The FX Breakout Monitor is back, and it is expanded with “autosignals” that show examples of how to trade new breakouts, defined as new 19-day high or low closes not preceded by a breakout in the same direction in the prior week. Click on the link below for a look at the full PDF of the table overview and the Recent New Breakouts tables. See further below for a couple of chart highlights related to today’s monitor.
Today’s Breakout monitor
We are largely seeing extensions of recent themes in the latest market action – especially in sterling trades continue to power through to the strong side despite this weekend’s indecisive outcome for Johnson’s Brexit deal and the uncertainty on whether we will see a vote on the deal this week (even this evening) or not until after a delay to January has been agreed with possible elections in the interim.
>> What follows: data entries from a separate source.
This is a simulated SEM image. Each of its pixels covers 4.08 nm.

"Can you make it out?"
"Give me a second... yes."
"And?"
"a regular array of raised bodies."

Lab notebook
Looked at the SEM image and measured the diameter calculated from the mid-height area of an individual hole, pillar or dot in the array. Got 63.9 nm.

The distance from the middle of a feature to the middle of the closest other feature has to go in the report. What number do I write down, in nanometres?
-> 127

Elsewhere, the USD continues to extend the lower outside of USDJPY, with “new” breaks (the first in at least a week) below the 19-day low close on Friday’s close in USDSEK, USDCHF and USDRUB adding to the three breaks lower for the USD recorded on Friday (against NZD, AUD and THB).
Note in the auto-signals list that the weak performance (stop-outs) of the recent sterling upside breaks is due to the “automatic” setup for the signals – the big break higher in sterling on Friday the 11th saw a big back-fill day on the subsequent Monday that extended more than 1.05 ATR (the default distance to the stop). Normally a trader would not enter “at close” on a given day, especially a Friday, but look to work an order on the following day and adjust the distance to the stop relative to recent volatility (thus also decreasing the size of the overall position to keep the risk per trade as a constant) so in reality the break has performed quite well to date on a reasonable entry long GBP on Monday the 14th in many pairs, using a wide-ish stop, that traders would now have moved significantly higher. (Standard holding period is 9 days)
Today’s Breakout Highlight: USDSEK
The Swedish krona has firmed up well over the last few sessions, in part driven by last week’s revelation that the Swedish statistics agency responsible for reporting unemployment data has reported that the data may be underestimating the strength of the Swedish jobs market, a factor that could ease any sense of panic from the Riksbank this week. The SEK has indirectly also been riding the coattails of a stronger sterling, as hopes for a smooth Brexit bring relief to the outlook for EU- and Swedish exports. The latest price action here is beginning has provided a fairly profound rejection of the recent new highs above 9.90, but a full trend reversal needs to see the destruction of the rising channel-like formation and push well south of 9.50. In addition, there is a bit of a pivot area around 9.60 that needs to be taken out for a more profound break.